Double Feature: Miami Golem & The Kindred

  

Miami Golem (aka Miami Horror)
1985
Alberto De Martino


Craig Milford (David Warbeck) is a TV reporter who is caught up in a conspiracy after interviewing a scientist about cloning research. A wealthy businessman wants him dead and to make matters worse the cloned lifeform might be a potential threat to the universe.


Miami Golem is a middle of the road Italian action/SF film, but it happens to come during arguably the golden age of Italian genre cinema, so it is still very entertaining. Miami Golem keeps things fresh by jumping from detective mystery, action film, and science fiction story. In general, the story is lighter in tone and lacks the excessive gore that was often a hallmark of the Italian cinema of the time. This restraint is what really keeps this film from reaching a level of notoriety that films like Demons (1985) or The Beyond (1981).  Ultimately this strength is also the film’s undoing, as it loses focus by the climax and then wanders around for several minutes afterwards before finally concluding with a limp finale.

 

How I though babies were made as a child.
 

The best element of the entire film is catchy synthesizer score that gets plenty of play including an extended number over the opening credits. Some may say that it is repetitive and the synth sounds cheap, but I think that’s part of the charm. The cheapness of the music mirrors the cheapness of the special effects and if that sounds appealing to you, you should give Miami Golem a look.



 

The Kindred
1987
Jeffrey Obrow and Stephen Carpenter


John Hollins (David Allen Brooks) honors the dying request of his mother by heading to her remote cabin to destroy her research. She also happens to mention a brother that he knew nothing about. John meets a woman (Amanda Pays) who claims to be a fan of his mother’s work. John, Melissa, and some friends travel to the cabin. Here they find something horrible that will make you side-eye every watermelon you see.

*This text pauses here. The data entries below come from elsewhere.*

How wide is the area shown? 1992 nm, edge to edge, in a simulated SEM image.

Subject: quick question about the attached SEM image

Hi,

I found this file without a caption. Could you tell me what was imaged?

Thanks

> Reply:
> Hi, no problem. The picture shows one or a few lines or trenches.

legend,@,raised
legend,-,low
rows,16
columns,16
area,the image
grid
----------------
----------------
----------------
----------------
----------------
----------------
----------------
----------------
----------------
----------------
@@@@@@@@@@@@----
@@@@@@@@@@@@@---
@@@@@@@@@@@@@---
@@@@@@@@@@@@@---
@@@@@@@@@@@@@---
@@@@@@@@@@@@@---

I have distinct memories of seeing the poster for The Kindred when I was younger and it giving me a little chill. The movie doesn’t live up to the effectiveness of the poster, but if you’re a horror fan you should be used to that at this point. The Kindred is never bad per se but it rarely rises above passable. The plot is listless where it should be a creeping dread the continues to rise until the appearance of ‘Anthony’.

 

Me thinking about how babies were made as a child.
 

Anthony is the monster, and it is pretty obvious this where all the energy of the film went. There are number of fun gooey rubber monster scenes and other inventive sequences, the most notorious being a scene of Anthony hitching a ride in a watermelon. All of this isn’t nearly enough to right the film, but it is enough to make the slog of the actual plot bearable. I think with a stronger story The Kindred could have fallen into the pantheon of beloved 1980s horror films, as it stands, it is a curious footnote.